Is there ever a “good” reason for cheating on your partner? In a thread on Reddit which got thousands of replies, people have been opening up and getting honest about why they were unfaithful — and almost all of them admit to regretting it afterwards.
“I was stupid,” recalls one guy. “The only time I did it I was on the way out with my current girlfriend. A girl that I had mutual feelings for was on the outs with her boyfriend. Too many drinks later and we are going at it against a wall. Woke up the next day, broke up with my girlfriend. Girl didn’t leave her boyfriend. I moved on, and have an amazing wife and life now, but this mistake will be with me forever. I was the guy who said I would never cheat and now I am not that guy.”
“I was young, horny, and stupid. So a typical high school senior,” said another. “I didn’t realize the emotional pain it would cause my then girlfriend, and looking back as an older, wiser, more mature person it’s something I deeply regret.”
Another man said that he had what is sometimes called a “revenge affair”, meaning that he cheated as a reaction to his partner’s prior infidelity: “[I cheated] because she cheated first, and lied to me about it,” he said. “I then met a willing and sexually adventurous woman, and things happened.” He admits, however, that this just helped to reveal a problem he already knew was there. “I was too much of a pussy to admit that the relationship had failed. I was determined to make it work, and I thought if I cheated, we would be equal, then I could move past her infidelity. I was wrong, and she broke up with me not long thereafter.”
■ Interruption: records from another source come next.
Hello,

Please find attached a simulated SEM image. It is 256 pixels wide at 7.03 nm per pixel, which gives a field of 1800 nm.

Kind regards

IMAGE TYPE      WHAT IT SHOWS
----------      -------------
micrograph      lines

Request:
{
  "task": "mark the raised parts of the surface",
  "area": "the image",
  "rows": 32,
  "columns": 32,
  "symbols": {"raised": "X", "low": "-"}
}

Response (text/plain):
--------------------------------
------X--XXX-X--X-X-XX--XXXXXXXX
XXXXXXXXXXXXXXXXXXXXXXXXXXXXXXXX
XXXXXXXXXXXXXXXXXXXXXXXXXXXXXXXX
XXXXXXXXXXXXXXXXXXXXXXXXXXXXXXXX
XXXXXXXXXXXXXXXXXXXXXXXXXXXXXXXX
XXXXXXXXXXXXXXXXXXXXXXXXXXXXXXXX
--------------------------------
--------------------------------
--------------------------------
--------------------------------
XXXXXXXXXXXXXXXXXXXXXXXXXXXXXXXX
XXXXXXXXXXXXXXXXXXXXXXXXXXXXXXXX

Of course, cheating isn’t just about sex: one man recounted how he had multiple emotional affairs, which inflicted just as much damage on his relationship:
“I was honest about most of them when they were earlier on and changed how I was interacting with these women before it got to what I considered emotional cheating but there was one that I couldn’t just smother away. I was honest about it and when I told my girlfriend, her words verbatim were ‘I wish you just actually cheated on me’… It doesn’t really matter what your intentions are or whether you are drunk or sober. If you do the deed then it is what it is. Some people would say that what I did wasn’t ‘as bad’ because it wasn’t physical, but it didn’t seem that way to her and it is a burden I carry because I remember the look on her face and the sound of her voice every day when I think about it. Even if you don’t love them, don’t hurt the people you care about. Even if you only care for them a little, do what’s right.”
Other cases served as a handy reminder that it’s important to be loud and clear when communicating about your relationship: “I thought we had broken up full stop,” said one such woman. “He thought we were taking a break/not seeing other people. Imagine his shock when I was suddenly in a relationship with someone new. So I didn’t cheat on purpose, but I still feel absolutely terrible about it.”